I love to bake. To me it’s a relaxing way to show my love to others. Usually, I am a fairly decent baker. Last week though, I was tired and a bit distracted when I tried to make a batch of cranberry scones. I grabbed the bread flour instead of the normal self-rising flour I use in that recipe. I didn’t realize my mistake until too late, but decided to bake them anyway. Let’s just say the scones which are normally light and fluffy looked and tasted more like bricks. The absence of the leaven or rising agent made a huge difference!
There is a great scripture you can use while baking bread with your kids that can teach them a lot about the ability they will have to hide their sins. Find a simple bread recipe that calls for yeast (fast-rising yeast is the best if you can find it). Have your kids watch as the little granules of yeast foam when added to warm water or milk and sugar.
Mix the other ingredients and ask your kids if they can see the yeast. How will someone just walking in the room know whether or not the bread dough includes yeast? For very young children, you can even make a game of trying to “hide” the yeast in the dough so no one can find it. Have your kids find a way to mark where the dough reaches in the bowl where you place it to rise (Don’t tell your kids about how it will rise). Cover it and place the bowl in a warm place.

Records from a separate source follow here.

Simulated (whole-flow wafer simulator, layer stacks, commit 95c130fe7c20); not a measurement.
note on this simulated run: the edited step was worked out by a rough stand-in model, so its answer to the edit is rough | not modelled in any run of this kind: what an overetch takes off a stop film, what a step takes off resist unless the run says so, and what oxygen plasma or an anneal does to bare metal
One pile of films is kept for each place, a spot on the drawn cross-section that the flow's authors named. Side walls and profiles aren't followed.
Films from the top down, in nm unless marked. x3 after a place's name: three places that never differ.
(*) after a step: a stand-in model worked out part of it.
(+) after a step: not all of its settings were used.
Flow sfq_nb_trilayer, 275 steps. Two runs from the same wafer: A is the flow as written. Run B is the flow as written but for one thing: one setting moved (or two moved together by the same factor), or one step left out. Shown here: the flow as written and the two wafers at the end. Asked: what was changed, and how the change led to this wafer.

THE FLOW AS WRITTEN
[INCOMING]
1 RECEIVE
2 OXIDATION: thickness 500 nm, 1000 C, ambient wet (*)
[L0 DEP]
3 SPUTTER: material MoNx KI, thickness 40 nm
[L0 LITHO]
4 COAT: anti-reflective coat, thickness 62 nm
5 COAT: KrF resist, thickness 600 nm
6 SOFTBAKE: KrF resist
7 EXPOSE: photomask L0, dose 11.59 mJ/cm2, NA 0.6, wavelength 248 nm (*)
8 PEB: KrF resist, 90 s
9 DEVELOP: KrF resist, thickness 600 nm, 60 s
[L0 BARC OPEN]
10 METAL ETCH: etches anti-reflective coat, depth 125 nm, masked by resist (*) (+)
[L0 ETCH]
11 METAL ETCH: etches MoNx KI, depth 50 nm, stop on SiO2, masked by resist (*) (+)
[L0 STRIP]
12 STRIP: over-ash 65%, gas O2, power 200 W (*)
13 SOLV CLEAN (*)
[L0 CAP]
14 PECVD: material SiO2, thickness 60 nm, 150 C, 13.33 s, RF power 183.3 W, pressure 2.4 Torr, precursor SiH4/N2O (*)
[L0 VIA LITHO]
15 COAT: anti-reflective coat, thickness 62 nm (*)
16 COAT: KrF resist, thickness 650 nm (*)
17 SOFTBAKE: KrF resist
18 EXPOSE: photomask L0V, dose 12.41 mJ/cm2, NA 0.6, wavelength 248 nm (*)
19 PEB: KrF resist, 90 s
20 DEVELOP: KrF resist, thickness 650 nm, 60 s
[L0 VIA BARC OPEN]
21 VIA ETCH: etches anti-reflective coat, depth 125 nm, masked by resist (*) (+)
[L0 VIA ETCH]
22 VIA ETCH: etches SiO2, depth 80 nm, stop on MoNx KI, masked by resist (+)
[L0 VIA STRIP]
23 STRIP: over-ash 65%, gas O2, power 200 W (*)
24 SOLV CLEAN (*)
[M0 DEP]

After letting it rise for a couple of hours, go back and have your children see how tall the bread has risen. (Note: If you forget and leave it rising too long it will rise and then fall again!) Explain to them that anyone who understands about baking will know the bread dough contains yeast even if they didn’t see you add it to the dough and they can’t see the granules of yeast in the dough.
While your bread is baking, read Luke 12:1-3 to your children. Ask them what they think it means. Explain that sometimes when people sin, they think if they hide the sin from other people and/or God it will be as if they didn’t sin. Help them understand their sins are like the yeast (leaven) in your bread dough. Even if they can somehow hide their sin from other people, God is like an experienced baker. Just like the baker can tell your dough has been made with yeast, God can see their hearts and know they have sinned. Take a few more minutes and explain that God wants them to repent and ask Him to forgive them when they sin.
While you are enjoying your hot, freshly baked bread, you can even make the lesson take a positive spin by reading Luke 13:20-21. Ask your kids to think of ways they can be the positive leaven of spreading the news about Jesus to the rest of the world. How can their “granules of yeast” leaven the world in a positive way?
Pull out those bread recipes and have fun helping your kids learn in a very concrete way some important godly concepts. It’s definitely worth the time and effort.